I don’t do reality television. Watching nimrods behaving like nimrods is not entertainment for me.
(I work in corporate America)
But I couldn’t help but be drawn to a commercial for Celebrity Wife Swap. Amidst the flotsam and jetsam of Dee Snider, Flavor Flav and other past-expiration date notables, there was Gary Busey.
I shuddered a bit as I realized that, though I have no idea who might reign as America’s idol, star dancer, or top chief, the idea of some C-list celebrity handing over his wife to Gary Busey – in exchange for his – intrigues me.
There’s something about the deranged leer of the hyper-orthodontal Busey that commands my attention.

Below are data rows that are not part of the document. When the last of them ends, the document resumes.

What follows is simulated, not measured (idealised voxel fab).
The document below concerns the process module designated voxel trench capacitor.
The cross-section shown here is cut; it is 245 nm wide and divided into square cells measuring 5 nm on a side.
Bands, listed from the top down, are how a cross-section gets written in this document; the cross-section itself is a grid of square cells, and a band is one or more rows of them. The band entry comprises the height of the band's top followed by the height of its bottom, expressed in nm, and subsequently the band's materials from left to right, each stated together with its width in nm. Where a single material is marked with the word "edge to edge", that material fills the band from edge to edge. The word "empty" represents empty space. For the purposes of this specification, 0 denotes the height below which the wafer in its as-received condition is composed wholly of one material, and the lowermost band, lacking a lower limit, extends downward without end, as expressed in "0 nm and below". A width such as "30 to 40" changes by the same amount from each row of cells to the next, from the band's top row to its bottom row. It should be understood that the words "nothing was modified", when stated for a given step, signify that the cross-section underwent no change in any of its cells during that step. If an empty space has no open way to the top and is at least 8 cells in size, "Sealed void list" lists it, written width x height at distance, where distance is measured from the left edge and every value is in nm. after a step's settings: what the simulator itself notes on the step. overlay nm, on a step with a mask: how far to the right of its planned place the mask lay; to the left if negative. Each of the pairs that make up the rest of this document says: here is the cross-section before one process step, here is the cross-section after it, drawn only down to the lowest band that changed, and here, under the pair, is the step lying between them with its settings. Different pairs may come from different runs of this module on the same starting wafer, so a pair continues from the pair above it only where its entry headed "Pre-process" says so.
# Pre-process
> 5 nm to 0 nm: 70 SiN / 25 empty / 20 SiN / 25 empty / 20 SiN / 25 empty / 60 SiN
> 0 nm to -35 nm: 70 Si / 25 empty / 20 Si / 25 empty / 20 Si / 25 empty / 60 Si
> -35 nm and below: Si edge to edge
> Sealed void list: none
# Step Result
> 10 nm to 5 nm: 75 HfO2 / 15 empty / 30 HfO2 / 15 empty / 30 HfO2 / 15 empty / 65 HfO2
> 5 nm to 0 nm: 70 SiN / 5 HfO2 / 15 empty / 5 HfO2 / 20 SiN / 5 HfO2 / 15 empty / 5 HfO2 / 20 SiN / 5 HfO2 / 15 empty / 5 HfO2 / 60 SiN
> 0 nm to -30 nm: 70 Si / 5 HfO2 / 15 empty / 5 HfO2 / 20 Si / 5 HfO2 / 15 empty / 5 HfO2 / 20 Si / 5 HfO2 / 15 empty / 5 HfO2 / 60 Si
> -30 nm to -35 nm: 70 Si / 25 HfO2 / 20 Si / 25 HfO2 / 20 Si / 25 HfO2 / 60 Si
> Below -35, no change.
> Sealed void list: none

It could be because I have feared that I might discover Busey hiding in the house since I saw him hiding in a house in the movie Hider In The House.
(I wrote of it many moons ago)
Busey also is shown in tears in the commercial and I can’t help but wonder what could have reduced him to such a state. It might be good to know how to effectively neutralize him should, indeed, I find Gary Busey hiding in the house.
In the meantime, here are four songs devoted to crazy…
Flesh for Lulu – I Go Crazy
from Long Live The New Flesh (1987)
In the mid-’80s, I remember a buzz for fifteen minutes or so surrounding Flesh For Lulu, but it passed in about ten minutes.
I Go Crazy has a catchy little chorus, but it does sound tied to 1987 (especially with the goofy lyrical reference to Miami Vice). I also seem to recall the gothic rockers sounding both more gothic and more rocking than they do here.
However, the song did end up on the soundtrack to John Hughes’ underrated Some Kind Of Wonderful, so I suppose Flesh For Lulu did achieve some measure of immortality.
Nazareth – Crazy? (A Suitable Case for Treatment)
from Heavy Metal soundtrack (1981)
I’m familiar with little by Nazareth aside from Love Hurts and its accompanying album, Hair Of The Dog. My buddy Will had an older brother and the eight track seemed to be permanently lodged in his Trans Am’s player.
One of the few other songs I knew by the Scottish band was Crazy? which was on the soundtrack to Heavy Metal, which as a teenager, was a late-night cable favorite with me and my friends.
Heart – Crazy On You
from Greatest Hits (1998)
Though Heart might have had a commercial lull in the early ’80s, the band remained popular on radio stations in our area of the Midwest. Then, the band exploded in the mid-’80s, notched a string of massive hits and platinum-selling albums that not only revived their career but took it to new heights.
Personally, I dug a lot of their mid- to late ’80s hits, but I preferred their less-varnished ’70s stuff. The ubiquitousness of that later period made it easy to forget how much raw energy the band possessed and how utterly fierce they could be.
And Crazy On You – made transcendent by Ann Wilson’s piercing banshee wail – was as fierce as a band could hope to be.
Ozzy Osbourne – Crazy Train
from The Ozzman Cometh (1997)
I willingly confess I’ve always found Ozzy Osbourne to be goofy and not necessarily in a good way. I do not, have not, and – much to Paloma’s chagrin – probably will not ever have much affection for his work with Black Sabbath aside from a few songs
(as opposed to giving them credit as an influence for legions of bands, I blame them for a lot of very bad imitators)
But I have liked some of Ozzy’s solo stuff throughout the years and near the top of that list would have to be the thundering Crazy Train. And, as a recent television commercial has proven, the song is, at heart, simply a very heavy pop song.